Big thanks to the Brixton market stall holders amongst others who accept the vouchers and help keep our families healthy and to all the volunteers and staff who deliver these programmes across our borough day in day out. It is these steps – including key anti-poverty measures such as insisting on payment of London Living Wage – which earlier this year saw the UK Sustain judge Lambeth to be the number one London borough for fighting food poverty.

But that’s not enough. We need government to help us to do more. As we declare Lambeth a Right To Food borough – and we face this winter’s unprecedented cost of living squeeze which will make levels of hunger in our borough worse – we do so with no illusions. The Right to Food cannot be a substitute for the steps needed to raise the incomes of the least well off by rises in pay, big increases in Universal Credit and the creation of an inclusive economy.

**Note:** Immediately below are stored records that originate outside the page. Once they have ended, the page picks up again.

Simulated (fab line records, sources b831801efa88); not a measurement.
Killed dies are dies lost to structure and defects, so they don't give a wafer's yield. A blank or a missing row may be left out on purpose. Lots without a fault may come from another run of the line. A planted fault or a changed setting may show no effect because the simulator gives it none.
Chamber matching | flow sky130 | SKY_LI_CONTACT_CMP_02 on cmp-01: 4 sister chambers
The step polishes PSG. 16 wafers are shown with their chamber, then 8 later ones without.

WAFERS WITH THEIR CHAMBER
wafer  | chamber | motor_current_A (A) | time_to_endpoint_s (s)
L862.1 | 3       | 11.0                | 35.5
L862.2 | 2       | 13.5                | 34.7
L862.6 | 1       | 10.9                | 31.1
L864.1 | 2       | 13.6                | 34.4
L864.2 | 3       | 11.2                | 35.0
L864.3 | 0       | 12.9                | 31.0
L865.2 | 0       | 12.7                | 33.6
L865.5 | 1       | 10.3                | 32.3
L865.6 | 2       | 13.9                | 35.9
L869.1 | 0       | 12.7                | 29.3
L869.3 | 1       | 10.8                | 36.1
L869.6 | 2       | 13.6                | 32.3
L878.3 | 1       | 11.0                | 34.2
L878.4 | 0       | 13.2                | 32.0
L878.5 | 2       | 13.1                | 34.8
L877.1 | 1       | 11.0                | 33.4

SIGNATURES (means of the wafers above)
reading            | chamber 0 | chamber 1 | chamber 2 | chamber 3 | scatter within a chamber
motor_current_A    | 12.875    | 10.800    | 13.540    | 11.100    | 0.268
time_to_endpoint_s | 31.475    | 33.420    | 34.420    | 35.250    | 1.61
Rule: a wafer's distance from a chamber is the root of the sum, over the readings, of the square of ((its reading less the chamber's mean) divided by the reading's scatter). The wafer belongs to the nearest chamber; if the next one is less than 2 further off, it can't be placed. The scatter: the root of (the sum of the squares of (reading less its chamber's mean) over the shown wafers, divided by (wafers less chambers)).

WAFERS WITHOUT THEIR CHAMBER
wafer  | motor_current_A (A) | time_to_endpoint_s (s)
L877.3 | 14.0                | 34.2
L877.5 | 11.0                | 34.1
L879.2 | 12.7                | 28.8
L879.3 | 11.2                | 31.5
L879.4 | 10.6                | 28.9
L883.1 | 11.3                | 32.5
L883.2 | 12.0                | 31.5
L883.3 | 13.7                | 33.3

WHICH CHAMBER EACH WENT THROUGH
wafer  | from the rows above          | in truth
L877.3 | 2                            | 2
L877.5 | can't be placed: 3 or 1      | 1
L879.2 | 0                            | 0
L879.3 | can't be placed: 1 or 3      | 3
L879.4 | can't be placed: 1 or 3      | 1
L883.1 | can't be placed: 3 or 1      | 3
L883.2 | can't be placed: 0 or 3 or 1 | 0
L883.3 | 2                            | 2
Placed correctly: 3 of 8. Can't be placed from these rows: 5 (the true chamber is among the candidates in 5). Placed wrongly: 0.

But in doing so we are calling on the government to fund additional measures which would make a massive difference including funding free school meals for all primary school children, financial support for new efforts to create a network of community kitchens and to help us promote access to even more land suitable for community food growing. It will almost certainly require a Labour government to end the level of hunger we are seeing in our communities. But in the meantime, nothing will stop us pressing ahead with our work as a council an NHS and a wider community to ensure that no family, no child, no older or disabled person should ever go hungry in our borough again.